PA appoints new foreign correspondents, but...

How sad is this news? The Press Association has appointed two correspondents in the United States. That should be good news, shouldn't it? With newspapers closing foreign bureaux, it's terrific to see Britain's major news agency stepping into the breach.

But I omitted a key word between "two" and "correspondents": entertainment. Yes, PA is boosting its so-called "premier showbiz service" by sending Shereen Low to New York and Ellie Genower to Los Angeles, where she joins video journalist Katie Spencer, in order for them all to file entertainment editorial.
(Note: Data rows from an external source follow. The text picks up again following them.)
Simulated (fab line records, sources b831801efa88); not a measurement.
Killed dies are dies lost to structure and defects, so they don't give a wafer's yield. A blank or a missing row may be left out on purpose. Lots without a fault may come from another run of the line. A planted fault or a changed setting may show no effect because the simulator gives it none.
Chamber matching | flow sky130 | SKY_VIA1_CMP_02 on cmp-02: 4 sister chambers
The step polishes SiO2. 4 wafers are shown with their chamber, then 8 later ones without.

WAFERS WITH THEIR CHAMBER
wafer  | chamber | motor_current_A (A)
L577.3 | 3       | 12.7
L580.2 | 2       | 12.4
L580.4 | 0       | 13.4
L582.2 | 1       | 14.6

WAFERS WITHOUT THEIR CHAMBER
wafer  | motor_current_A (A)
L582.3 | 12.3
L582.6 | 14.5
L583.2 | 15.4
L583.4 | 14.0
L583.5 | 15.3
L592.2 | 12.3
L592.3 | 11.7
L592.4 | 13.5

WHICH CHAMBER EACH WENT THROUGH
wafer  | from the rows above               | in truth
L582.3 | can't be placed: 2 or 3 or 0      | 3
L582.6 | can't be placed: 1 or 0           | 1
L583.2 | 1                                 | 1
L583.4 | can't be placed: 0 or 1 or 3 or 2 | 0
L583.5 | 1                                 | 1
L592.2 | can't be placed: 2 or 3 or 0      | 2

Both women sound delighted about their new jobs. Low bubbles: "The challenges of working abroad are both exciting and daunting." What? As daunting as covering the war in Iraq? As exciting as following the US presidential campaign trail?

She explains the excitement thus: "My main aim is to further develop our multimedia coverage so that I can deliver a complete package to customers." I sincerely hope she didn't say that without a little help from a corporate suit otherwise her copy will be somewhat less than riveting.

As for Genower, she enthuses: "I'm really looking forward to my new role, I think it is important to have a journalist covering LA as it's a major hub of entertainment news." Important to whom? Oh yes, PA's customers, the popular press, that bit of the industry that is fast declining as it goes on publishing entertainment rubbish day after day. Doubtless the customers will also include the provincial press, which ignores so much local news in favour of celebrity claptrap.

Are we training journalists for this? Must we cut down yet further on the coverage of courts and councils and inquests and crime and the rest of the traditional news agenda in favour of yet more entertainment material?

It's more evidence of the flight from public interest news (which doesn't return a profit) and the growth of news which interests the public (and therefore makes commercial "sense"). I know I sound like a grumpy old man. But I've been saying it for years, when I was (relatively) young... and also grumpy.